Plus ça change, plus c'est la même chose

From yesterday's Times: 'Artificial Virginity' Kit Opposed
Published: October 5, 2009
Conservative lawmakers have called for a ban on imports of a Chinese-made kit meant to help women fake their virginity. The Artificial Virginity Hymen kit, which is distributed by the Chinese company Gigimo and costs about $30, is intended to help newly married women fool their husbands into believing they are virgins, an essential marriage requirement for women in much of the Middle East, by leaking a blood-like substance when inserted and broken. Sheik Sayed Askar, a member of the parliamentary committee on religious affairs, demanded the government take responsibility for fighting the product, which he said would make it easier for women to give in to temptation. (Italics mine)

The Vatican and the imams may be tweeting and twittering, but some things just haven’t changed. Who would have imagined that, centuries after moveable type, penicillin, lycra & space travel, virginity would still be the fulcrum upon which a woman’s life rests.
Thousands of years ago, young women were often killed as they tried to defend their virginity; and for this they entered the annals as “Saint, Virgin and Martyr.”
Today, for instance, we honor Saint Osyth of Mercia (AD 675). Against her wishes, her parents married her off to Sighere, king of the Saxons. His real passion was hunting, so much so that on their wedding night he was distracted from his connubial duties by a roaming stag. Off he went to slaughter the antlered beast, and when he got home Osyth had decamped. She took up residence in a convent where she lived happily until a pirate raid. Osyth resisted the piratical marauders wishing to take her away for their nefarious purposes, and for that her head was separated from her body.

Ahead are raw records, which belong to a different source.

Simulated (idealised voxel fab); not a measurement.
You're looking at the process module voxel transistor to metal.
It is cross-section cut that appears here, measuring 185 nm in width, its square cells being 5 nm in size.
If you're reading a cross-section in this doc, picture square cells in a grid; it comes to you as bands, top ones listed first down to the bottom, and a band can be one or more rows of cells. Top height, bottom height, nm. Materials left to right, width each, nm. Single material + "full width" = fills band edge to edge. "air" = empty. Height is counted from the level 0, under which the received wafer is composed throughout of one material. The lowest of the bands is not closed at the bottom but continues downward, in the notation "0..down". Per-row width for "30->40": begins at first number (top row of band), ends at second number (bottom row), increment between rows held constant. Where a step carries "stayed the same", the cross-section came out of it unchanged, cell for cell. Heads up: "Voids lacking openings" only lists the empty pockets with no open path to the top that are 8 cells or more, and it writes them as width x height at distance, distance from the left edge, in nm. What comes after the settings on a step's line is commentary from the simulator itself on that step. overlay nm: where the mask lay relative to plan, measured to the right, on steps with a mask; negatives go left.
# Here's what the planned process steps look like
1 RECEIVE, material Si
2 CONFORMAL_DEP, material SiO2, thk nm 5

About Saint Justina little is known except that she was devoted to her virginity and to God. In that order. She is generally portrayed with a unicorn to underscore that virginity, unicorns being symbols of virginity, presumably on account of their whiteness, and not the single (and frankly, phallic) horn.
I could go on, citing Saints Reparata and Faith, virgins martyred when only 12 years old. And the catatonic/ecstatic Saint Flora. And Saint Dymphna fleeing her incestuous father’s lust. But I will resist.
As for the Artificial Virginity Kit, I ask myself, which is worse: That there is a need for such a clever device? Or that it is banned?